I am, in many ways, one giant dichotomy. An absent-minded perfectionist. An easy-going neurotic. A whiny optimist. Stubbornly open-minded. Charismatically awkward. Humbly conceited.
I like to think that I live my life in the middle in order to avoid extremes. I guess you could say that my seemingly contradictory personality comes from my nature of being drawn to the grey area on the black-white spectrum. Or maybe it’s because even though I’m 23 years old with a degree in Human Development and a minor in Tricking People into Thinking I Have My Life Together, I have no idea who the hell I am. But that thought is kind of disheartening, so I’m going to go with the former explanation.
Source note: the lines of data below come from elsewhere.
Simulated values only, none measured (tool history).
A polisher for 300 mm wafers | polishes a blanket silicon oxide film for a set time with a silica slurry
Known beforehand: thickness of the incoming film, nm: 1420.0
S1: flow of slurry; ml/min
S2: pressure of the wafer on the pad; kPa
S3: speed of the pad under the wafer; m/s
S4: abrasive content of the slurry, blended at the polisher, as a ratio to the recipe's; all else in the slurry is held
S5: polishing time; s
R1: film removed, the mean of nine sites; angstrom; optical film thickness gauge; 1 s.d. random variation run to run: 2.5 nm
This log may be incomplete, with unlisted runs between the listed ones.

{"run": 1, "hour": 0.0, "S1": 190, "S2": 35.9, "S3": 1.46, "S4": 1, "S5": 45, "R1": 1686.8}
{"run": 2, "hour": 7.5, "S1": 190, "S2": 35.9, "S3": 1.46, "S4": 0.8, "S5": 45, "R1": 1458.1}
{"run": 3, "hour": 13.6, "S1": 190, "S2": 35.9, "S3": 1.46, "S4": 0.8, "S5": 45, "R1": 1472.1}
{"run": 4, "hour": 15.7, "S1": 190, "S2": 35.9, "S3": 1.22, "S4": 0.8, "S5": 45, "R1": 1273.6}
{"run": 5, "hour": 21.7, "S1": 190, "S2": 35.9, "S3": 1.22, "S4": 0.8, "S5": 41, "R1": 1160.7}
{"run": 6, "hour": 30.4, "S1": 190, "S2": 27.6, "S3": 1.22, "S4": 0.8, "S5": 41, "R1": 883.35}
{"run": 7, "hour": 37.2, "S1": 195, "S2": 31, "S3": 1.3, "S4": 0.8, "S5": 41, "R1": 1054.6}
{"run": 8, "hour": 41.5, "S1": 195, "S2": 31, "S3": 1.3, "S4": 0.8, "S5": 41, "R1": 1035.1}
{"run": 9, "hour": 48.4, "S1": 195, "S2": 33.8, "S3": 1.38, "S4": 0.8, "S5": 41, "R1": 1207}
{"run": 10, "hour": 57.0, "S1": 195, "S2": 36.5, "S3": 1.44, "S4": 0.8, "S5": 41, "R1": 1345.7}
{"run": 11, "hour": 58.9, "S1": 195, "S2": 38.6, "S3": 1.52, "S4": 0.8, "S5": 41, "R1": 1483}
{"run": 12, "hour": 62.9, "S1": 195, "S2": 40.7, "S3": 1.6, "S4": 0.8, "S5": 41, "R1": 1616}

The area of my personality where I experience the most dissonance is with my relations to people. On the one hand, I’m as outgoing as they come. I’m loud, energetic, and personable, and if you’ve been lucky enough to catch me at some sort of social event, you may have even been fooled into thinking that I thrive on the energy of being surrounded by others. But I’m going to let you in on a secret: deep down, I’m a loner at heart. What you see at the party is really just me making up for the other 80% of the time that I’m alone with nothing but my own thoughts. Not only do I spend a lot of time by myself, but I like it that way. While I’m probably the most extroverted introvert you’ll ever meet, at the end of the day, I’m still an introvert.
There’s a stigma associated with being introverted, and the societal assumption is that there is something wrong with those of us who are energized by being alone. I find that to be pretty ironic, because it’s that same society that does everything in its power to avoid human connections. We wear headphones on the train to tune everyone else out. We pull out our phones in the elevator to evade small talk. We look straight ahead as we walk down the street so as not to make eye contact. And I mean “we” in a very literal way. I am guilty of all of the above (as well as other, more extreme examples, like steering clear of certain establishments in my hometown in fear of seeing people I know).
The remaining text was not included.